“Chico PD has alerted campus to be on the lookout for a male who may be approaching campus with a gun. Please call 911 if you see this person we will send further information as available. Thank you.”
Thousands of Chico State students received that exact message on Sept. 7, 2016. These types of emergency situations happen all the time, but until it occurs in your personal life, you will never be sure how to deal with it. At Chico State, many students did what they normally do, they picked up their phones and hopped on social media.
Social media is one of the biggest pieces of our daily lives, we reach for our phones and computers in any and all situations. As a global society we face crisis on a daily basis.
Our ability to connect with a greater network of people has changed the way we handle these situations, we are not only able to quickly alert a mass amount of people, we can get live updates as the situation unfolds, and even check in to let our loved ones know we are safe. Take a look at how social media has changed the way that we handle a large scale crisis.
On Oct. 15, 2014 Facebook released its Safety Check tool, it was inspired by people turning to Facebook in times of global and domestic crisis to check on their friends and loved ones.
The tool well asses if you are in an area of risk when something like an earthquake, tsunami or a shooting occurs. Safety Check was activated for the first time in the USA, soon after the Orlando Night Club shooting occurred June, 2016. Residents of the area, or even those who had indicated that they were in the Orlando area could check in to let their friends and family know that they were safe.

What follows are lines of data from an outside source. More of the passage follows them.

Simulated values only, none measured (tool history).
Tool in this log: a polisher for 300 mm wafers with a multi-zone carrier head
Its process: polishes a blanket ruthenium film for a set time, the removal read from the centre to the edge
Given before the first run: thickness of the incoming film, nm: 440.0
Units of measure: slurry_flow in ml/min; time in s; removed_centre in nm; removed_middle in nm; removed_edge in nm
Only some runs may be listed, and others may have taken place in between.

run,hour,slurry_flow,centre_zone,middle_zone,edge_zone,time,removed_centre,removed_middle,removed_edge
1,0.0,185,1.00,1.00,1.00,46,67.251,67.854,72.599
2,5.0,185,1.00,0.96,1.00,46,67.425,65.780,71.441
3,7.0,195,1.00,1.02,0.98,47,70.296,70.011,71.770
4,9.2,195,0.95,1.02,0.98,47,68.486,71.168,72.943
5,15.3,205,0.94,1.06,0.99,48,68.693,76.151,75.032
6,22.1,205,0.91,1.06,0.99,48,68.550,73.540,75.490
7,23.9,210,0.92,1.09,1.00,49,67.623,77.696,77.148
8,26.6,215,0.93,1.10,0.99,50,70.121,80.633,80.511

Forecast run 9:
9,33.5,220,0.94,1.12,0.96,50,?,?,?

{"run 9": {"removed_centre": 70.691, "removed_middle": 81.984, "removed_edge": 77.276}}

Safety Check can also pick up local crisis, for example a shooting occurred in Chicago on July 28th of this year, because so many people posted about the incident Facebook created a local Safety Check so that residents of the smaller area could check in with each other.
Twitter has become one of the fastest news sources in the world. In the 2011 earthquake in Virginia, Tweets that an earthquake occurred reached New York City before the aftershocks did. Twitter literally moved and reported faster than an earthquake.
Keeping in line with the quickness of reporting is the Moments feature where users are able to stay up to date with the continuous stream of news. Moments compiles news and content relating to the event into one place.
In addition to Moments, Twitter has become a tool that allows people like scientists, insurance companies, etc., to track the severity of the damage that a natural disaster has caused. Twitter has been able to help with this in a cheaper and more effective way than even some FEMA models.
Emergency Personnel have taken notice of the effect and convenience of social media during a crisis and have began to include it in their emergency preparedness plans.
Using Facebook to update which roads are closed during snow storms, warning people to stay away from certain areas in the event of an active shooter situation or getting any type of information out quickly and effectively to a large number of people. Social media has become a crucial tool on the belt of those we look to in times of emergency.
Though we joke about social media taking over our lives slowly, there is the argument that in a lot of ways it can make our lives better. These tools and features are just a few of the many ways social media has become an integral part of our lives, and simply serve as a helpful aid to a future of emergency and disaster management.